When a Wal-mart employee was trampled to death by a crowd of 2,000 eager shoppers at a “door-buster” sale the day after Thanksgiving, Wal-mart defended its security precautions. Some people assigned responsibility for the death to the crowd that behaved like “savages”. Neither of these assertions should be allowed to stand. Crowd behavior has been studied extensively, risk factors are well documented and predictable, and crowd management imperatives have been known for decades. Wal-mart, along with many other retailers nationwide, intentionally employ the very factors that create dangerous crowd risks to create a sense of “excitement” and to achieve sales.
Following a tragedy at a concert by The Who in Cincinnati in 1979 in which 11 people were trampled to death while a crowd rushed into a concert, a task force provided over 100 recommendations to prevent such problems from happening.
Among other things, the report identified that a “sense of urgency or anxiety… causing a rush toward an entry point… is the crucial factor which must be removed.” This crucial factor is exactly what Wal-mart and other retailers have been striving to create for “door-buster” sales. The term “door-buster” itself recognizes that the goal of these sales is to create a crush of customers entering a store so severe that it literally breaks down the doors.
The “urgency or anxiety” of these sales is created by heavily promoting deep discounts of extremely limited quantities or merchandise. This creates the incentive for people not only to arrive early and to enter the store quickly, but to find a way past as many other people as possible. It is a blatant recipe for disaster.

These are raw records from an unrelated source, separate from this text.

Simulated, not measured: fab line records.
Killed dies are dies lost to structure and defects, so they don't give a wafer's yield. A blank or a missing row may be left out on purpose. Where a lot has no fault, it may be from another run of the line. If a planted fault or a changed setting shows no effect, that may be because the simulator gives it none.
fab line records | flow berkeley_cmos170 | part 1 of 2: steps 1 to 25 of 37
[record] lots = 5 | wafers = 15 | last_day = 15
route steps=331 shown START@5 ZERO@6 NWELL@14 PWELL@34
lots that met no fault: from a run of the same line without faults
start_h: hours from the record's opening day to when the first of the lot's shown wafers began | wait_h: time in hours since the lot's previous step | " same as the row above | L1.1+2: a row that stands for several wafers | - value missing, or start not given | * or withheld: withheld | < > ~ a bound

There are a number of ways retailers can prevent death, injury, and damage at these events, but all of them come with costs. For one, retailers can provide (or be forced by law to provide) enough discounted inventory so that there is no “urgency or anxiety” about being able to get a deal. For another, retailers can provide adequate crowd control measures (including enough people, enough planning, enough training, enough communications, etc.) to manage even a large and unruly crowd. It is possible. Some retailers have addressed the problem so simply by giving coupons to the first so many people in the line before the doors open. This provides all of the incentive to arrive early while eliminating the incentive to rush.
Any means retailers employ to limit injury at these events will cost money and will, somewhat, reduce their profits but we, and they, have to remember that blood money is always blood money. If retailers cannot profitably operate safely, then they should not be allowed to operate at all.